Expanded move-over rule pursued in Ohio

November 13, 2023

Keith Goble


A new bill in the Ohio Senate would add the state to the growing list of those that have revised move-over rules to cover all highway users.

At least 20 states now include all road users in their move-over law. Maryland adopted the rule one year ago, joining Arizona, Connecticut, Illinois, Iowa, Oklahoma, Oregon and Pennsylvania.

In 2023, about a dozen more states have adopted move-over rule revisions that apply to all highway users. Ohio is looking to join Colorado, Delaware, Florida, Indiana, Maine, Minnesota, New York, North Dakota, Rhode Island, Tennessee and Virginia in implementing a revision this year.

First change in one decade pursued

In 2013, Ohio expanded the types of vehicles covered under the state’s move-over law. Previously, drivers in the state were required to slow down and shift lanes if possible to make room for police, ambulance, fire and road service vehicles when those vehicles are stationary and displaying flashing, oscillating or rotating lights.

The now 10-year-old revision added to the protected list highway maintenance and construction vehicles such as snow plows, road sweepers and mowing machines.

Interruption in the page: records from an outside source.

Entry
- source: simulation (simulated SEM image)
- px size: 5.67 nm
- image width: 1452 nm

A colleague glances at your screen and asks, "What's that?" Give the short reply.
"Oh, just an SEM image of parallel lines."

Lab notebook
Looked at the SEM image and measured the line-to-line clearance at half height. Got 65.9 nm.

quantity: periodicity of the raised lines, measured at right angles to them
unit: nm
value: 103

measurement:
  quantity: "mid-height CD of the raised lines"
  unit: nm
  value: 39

New bill would cover all vehicles

Sen. Steve Wilson, R-Maineville, has introduced a bill that would expand the state’s move-over law to include any stationary vehicle that is in “distress.”

The bill says that “a vehicle is in distress when the operator indicates the condition through lit fuse, flares, red lights, red reflectors, red flags, emergency signs or flashing emergency/hazard lights.”

Failure to change lanes or proceed with caution when approaching a stationary vehicle in distress could result in a misdemeanor offense. Drivers with other traffic violations in the past year would face increased charges.

An additional $100 charge could result if distracted driving is determined to be a factor in a driver’s failure to move over or slow down.

Wilson’s bill, SB178, awaits assignment to committee.

Addressing a problem

During a week-long initiative over the summer, the Ohio State Highway Patrol reported there were 690 move-over citations throughout the state.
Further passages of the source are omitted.